Suppose we have an object with mass m = 1 kg, falling from an initial height $y_0$ = 1000 m through air with a density $\rho$ = 1.20 kg/m³. The frontal area area is 0.01 m², the drag coefficient is 0.5 and it is falling due to a constant gravitational force of $F_g$ = -mg. This is a one-dimensional problem.
Question 2- Calculate the value of a for this scenario.
Question 3- Neglecting air drag for now, what is the time $t_1$ needed for the object to fall to y = 0, using the kinematics we learned earlier in this course?
Set up a spreadsheet to calculate the height of the object at a series of regular time intervals $\Delta t$ = 1 s apart. You should have columns for: time (s), height (m), velocity (m/s), drag force (N), net acceleration (m/s²). The net acceleration results from the net force (gravity plus drag force), which changes the velocity. The velocity changes the position.
Note: The "Euler-Cromer" method from the tutorial from this week is not necessary for this scenario.
Drag your formulas down until you include your time $t_1$ from question 3.
Question 4- What are the approximate height and velocity at $t_1$? Use the line with the closest time.

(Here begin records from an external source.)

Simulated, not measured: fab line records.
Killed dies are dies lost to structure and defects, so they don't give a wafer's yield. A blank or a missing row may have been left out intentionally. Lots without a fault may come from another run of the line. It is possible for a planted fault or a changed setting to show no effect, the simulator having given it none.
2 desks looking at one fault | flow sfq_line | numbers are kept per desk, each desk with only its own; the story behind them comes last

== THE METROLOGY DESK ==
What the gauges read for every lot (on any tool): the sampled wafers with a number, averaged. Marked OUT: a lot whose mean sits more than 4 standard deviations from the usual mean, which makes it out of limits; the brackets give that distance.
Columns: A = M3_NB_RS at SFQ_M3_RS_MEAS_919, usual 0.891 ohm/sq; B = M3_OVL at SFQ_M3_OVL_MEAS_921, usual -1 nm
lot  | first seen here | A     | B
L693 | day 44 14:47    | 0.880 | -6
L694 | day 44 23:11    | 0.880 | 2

Keep dragging your formulas down until the object hits the ground (y goes from positive to negative).
Question 5- What do you observe about the velocity and acceleration columns near the end?
Make graphs of height vs time and velocity vs time.
Question 6- How do your height & velocity graphs differ from the ones for regular free-fall without air drag?
Question 7- Terminal velocity is the maximum velocity when air drag balances the graviational force for a falling object. You know $F_g$ = -mg and $F_d$ = $av^2$, so calculate v directly and compare it to the value at the bottom of your spreadsheet calculations. How many time steps to you need to calculate so that the velocity is correct to two decimal places?